Anyway, I digress... so Katrin kindly took me on this cupcake tour of London, it was a touristy sort-of outing.  I so rarely stop to enjoy the city I live in.  I'm always too busy rushing around, trying to take over the world!  So it was a much needed day out.

Here she is with a miniature cupcake at Lorraine Pascale's Cupcake Bakehouse in Covent Garden

We then went to the famous French macaroonerie Ladurée of which there are 2 in London and yes, we went to them both!

Our charming Scottish tour guide took us down the real alleyway that inspired Diagon Alley from the Harry Potter Books, which was conveniently near Sweet Coutoure

We walked through China Town and I was disappointed we didn't stop at any of the odd Chinese bakeries, but I can always go back to China Town.

We passed through Soho and our tour guide told us all sorts of facts about the old Soho, the new Soho and some of the rock 'n' rollers that passed through the historic region over the years.

We had more cupcakes at The Hummingbird Bakery which never disappoints.

Then we had more sweet treats, this time macaroons, at a blue place that looks like an Aquarium and these may have been the favourite sweet treats of the day in my book!  But this is not the end of our sugary plight.

We crossed Soho to Patisserie Valerie for more French fancies and then headed to Savile Row to see where The Beatles did their famous roof-top gig.

(Apparently, it's possible
to get a vegetarian version,
but I'm not very desperate
to try one.)

Last but not least we went to Fortnum and Mason which was established in 1707 and takes credit for inventing the Scotch Egg.

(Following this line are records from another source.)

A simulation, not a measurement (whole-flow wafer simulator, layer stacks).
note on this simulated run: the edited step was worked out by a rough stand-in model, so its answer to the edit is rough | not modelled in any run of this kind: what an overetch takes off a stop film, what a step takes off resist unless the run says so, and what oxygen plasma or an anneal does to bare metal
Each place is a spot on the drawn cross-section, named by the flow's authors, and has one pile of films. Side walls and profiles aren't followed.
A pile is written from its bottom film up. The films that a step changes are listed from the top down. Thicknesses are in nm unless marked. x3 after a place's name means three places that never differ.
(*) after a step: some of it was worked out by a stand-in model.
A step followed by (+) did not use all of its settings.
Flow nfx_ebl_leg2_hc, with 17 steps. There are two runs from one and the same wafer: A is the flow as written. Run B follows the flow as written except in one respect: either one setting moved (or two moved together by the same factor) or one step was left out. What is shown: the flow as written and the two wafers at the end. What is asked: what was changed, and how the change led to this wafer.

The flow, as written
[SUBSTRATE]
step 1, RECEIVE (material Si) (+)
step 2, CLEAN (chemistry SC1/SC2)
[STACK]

As a vegetarian, I have never tried a Scotch Egg.  For the fellow Americans of you, dear readers, I will explain that a Scotch Egg is  a hard boiled egg covered in sausage meat and breadcrumbs and then baked.  Sort of weird, huh?  But normal if you grew up over here in the UK post-1707.

We then bid our lovely Scottish host Adieu and hopped in a black cab for a sugar-fuelled adventure, an adventure for another blog post, as this is getting lengthy.  If you want to see more photos of our culinary adventures, the cakes we ate are all here for you to see...

Meanwhile, don't forget to take some time out and enjoy the cake, the scenery, or whatever takes your fancy.  Bon appétit!


Wednesday, 5 February 2014

Tube Strikes = Lord of the Flies

Those of you who have not lived in a large metropolis might find the issue of a tube strike un-relatable.  But to those of you who do, you will know just how our 'survival of the fittest' instincts start to kick in.  I think there's a kind of fight-or-flight reaction to it.

I am a flight person, i.e. I want to stick to the walk-able distances from my house and work from home and let the world duke it out.  But sometimes that's not possible... I.e. my day job seems to have a more 'bums on seats' mentality.  A lot of places do, spurring a cold, hard case of presentee-ism.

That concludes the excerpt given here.